How can the creation of a DBA (fictitious name) help me advance my e-commerce business?
DBAs (Doing Business As, or “Trading As”) are great for e-commerce companies because they make it possible to own several websites under one corporation. DBAs make it possible to operate a business under a name other than the corporate name filed with the state, or your personal name. If a corporation has several DBAs, banks will allow that corporation to accept checks made out to the different “trading as” names. DBAs help a company’s credibility because people like writing checks to a company name that sounds similar to the name of the website. Nobody wants to pay Company A for goods/services that come from Company B. Additionally, operating different business each under its own DBA allows better tracking of the performance of each business.
Many start up e-commerce companies name their corporation something fairly generic. Once they have a corporation, they purchase URLs under which to operate their website. Since it is usually easier to file for a DBA then it is to find a URL, companies will find a URL and only then secure their DBA. US Banks accommodate entrepreneurs by separating funds allocated to each unique fictitious name in separate accounts.
If you need a DBA (also known as a fictitious name, or a trading as name) please contact us at [email protected]
Why do many business owners and consumers prefer to transact business with bank wires as opposed to credit cards?
From the merchant’s perspective, there are a variety of different reasons to prefer the use bank wires over credit cards. One important reason is security. Bank wires cannot be reversed so there is no room for “funny business” by the consumer. Business owners often provide goods/services that cannot be reclaimed if a transaction is reversed with the credit card company. Companies may not want to leave it to Visa, Mastercard or American Express to decide to who is at fault in any dispute. Credit card companies often have a bias toward the claims of the consumer.
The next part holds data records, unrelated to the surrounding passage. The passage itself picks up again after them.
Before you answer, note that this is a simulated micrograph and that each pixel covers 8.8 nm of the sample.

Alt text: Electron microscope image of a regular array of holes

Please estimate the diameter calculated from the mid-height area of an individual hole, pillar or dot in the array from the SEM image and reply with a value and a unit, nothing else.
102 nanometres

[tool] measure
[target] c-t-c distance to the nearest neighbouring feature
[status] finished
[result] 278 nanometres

Many companies like to use bank wires for large transactions because this helps reduce administrative fees. Merchant service companies typically charge 2-3% for the privilege of using a credit card. Bank wire fees are fixed; 2-3% of a large credit card transaction can easily exceed the fixed cost of a wire.
From the consumer’s point of view, wire transfers also have advantages. Some customers do not feel comfortable giving out their credit card number because of fears related to identity theft. Bank wires ensure that only a certain amount of money is given to the vendor. Because credit cards are ongoing lines of credit they are vulnerable to fraud. Some customers will not do business with a website that does not accept wires because they fear having their credit number stored in more places than is necessary.
For both parties, international transactions may be more easily accomplished using wire transfers. This is because checks may take weeks to clear in certain countries. Even in this day and age, credit cards may be difficult to use in foreign countries. In contrasts, wire transfers are secure for both parties and almost instantaneous.